I've added a new page to my site that should address the power-rating problem of limiting resistors, if you like doing things by hand! :
The Valve Wizard

It occurs to me that since RMS current is a mathematical calculation used to reflect the heating value of non-DC currents, and since resistors are fairly cheap, one way to measure an RMS current is to put in a resistor of some kind and measure the temperature of the resistor. Most power resistor datasheets specify the derating factor and surface temperature versus power dissipated curves in some way. Since the whole point is to keep it cool enough, one could use one "victim" resistor, then from the temperature rise calculate a big enough power rating for the next shot.

Clumsy? Sure. But good for the math-impaired.

It occurs to me that since RMS current is a mathematical calculation used to reflect the heating value of non-DC currents, and since resistors are fairly cheap, one way to measure an RMS current is to put in a resistor of some kind and measure the temperature of the resistor. Most power resistor datasheets specify the derating factor and surface temperature versus power dissipated curves in some way. Since the whole point is to keep it cool enough, one could use one "victim" resistor, then from the temperature rise calculate a big enough power rating for the next shot.

Clumsy? Sure. But good for the math-impaired.

rms current in a resistor is directly related to rms voltage across the resistor - which is eminently more measureable than surface temp :-)

Not without a true RMS meter, and even then, the high crest factor of the currents in a rectifier could cause problems. If you smell burning, use a bigger resistor.

Harbor Freight and other places sell a US$30.00 infra red temperature meter. You point it at the object of temperature and it gives you the temperature in F or C. I bought one of these the first time I saw it for sale.

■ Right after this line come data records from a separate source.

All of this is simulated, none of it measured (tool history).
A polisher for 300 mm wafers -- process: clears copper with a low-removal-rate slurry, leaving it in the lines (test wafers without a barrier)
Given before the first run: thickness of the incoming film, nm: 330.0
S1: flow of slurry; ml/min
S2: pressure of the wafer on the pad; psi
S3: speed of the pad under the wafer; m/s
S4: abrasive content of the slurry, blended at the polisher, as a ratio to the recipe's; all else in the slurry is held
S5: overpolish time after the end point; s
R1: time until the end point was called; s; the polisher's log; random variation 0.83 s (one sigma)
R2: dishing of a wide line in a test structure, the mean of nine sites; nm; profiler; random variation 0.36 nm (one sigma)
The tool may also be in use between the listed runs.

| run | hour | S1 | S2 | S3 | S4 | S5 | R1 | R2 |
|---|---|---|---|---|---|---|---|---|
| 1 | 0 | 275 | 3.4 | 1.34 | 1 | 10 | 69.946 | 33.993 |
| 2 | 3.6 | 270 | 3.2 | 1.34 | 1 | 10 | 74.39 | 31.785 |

True, it makes assumptions about the surface emissivity in calculating temps, but in checking with thermometers and thermistors, I've never found the difference between the meter reading and true contact temps to be more than about 1C. Very, very handy indeed if you do anything related to power electronics. Or heating and air conditioning.

True RMS meters are a bit more expensive, at least from what I've run into so far. I always intend to buy one when a good opportunity presents itself, but that hasn't happened yet.

I realize that I didn't finish the thought on the resistor temps. There is a reasonably accurate temperature gauge (not meter...) on the end of your index finger. Your internal reflex sensory neural wiring will pull your index finger off a hot metal surface automagically at about 130F/54C for most people's wiring. If it's much hotter than that, it's a burn hazard. Index fingers are expensive, but tend to be widely available.

Obviously, smoke, charring circuit boards, melting solder, etc. are other temperature indicators one could use, but if the resistor is under 54C, it's going to live a long time in the application. If a damp index finger sizzles on it (the test used for clothes ironing in a simpler time), it's probably too hot.

But I'm rambling again.

Analog Devices released a new RMS-to-DC converter IC in July, the AD8436ARQZ, and you can get free samples off their website!

My memory could be faulty, but I seem to recall additionally that 158 degrees is the upper limit to heat discrimination. In other words 140 degrees might feel hotter than 130 to your finger, but 175 won;t FEEL any hotter than 158. Both will be painful of course, and one might cause more damage, but the sensation won;t discriminate between them.

Interesting!

The thing that makes 130 a temperature of note is that this is the temp where the vast majority of people will not keep their skin in contact with the heat - they'll jerk back.

I guess it makes sense that at some point all the heat/pain sensors are yelling bloody murder, so you can't get more heat/pain sensation. Never thought about it.

Interesting!

The thing that makes 130 a temperature of note is that this is the temp where the vast majority of people will not keep their skin in contact with the heat - they'll jerk back.

I guess it makes sense that at some point all the heat/pain sensors are yelling bloody murder, so you can't get more heat/pain sensation. Never thought about it.

Certainly nothing I'm going to test personally. How DID results for this sort of research come about??? "OK Mr. Homeless Guy... Thank you for signing up with the Pain Tolerance study group. The straps are for your own protection."

Yes, most commercial meter specs I've come across only state a level up to about 3 for crest factor, even for standard lab grade DVMs. I'm not sure if the increase in inaccuracy (for higher crest factors) beyond the spec level for rms voltage is substantial, or influenced by the peak level vs full-scale level, or influenced by the frequency response spec for Vrms.

But I'd be anticipating that Vrms inaccuracy would be much less than a temperature related measurement technique, and well within the normal margin applied when choosing a resistor power rating.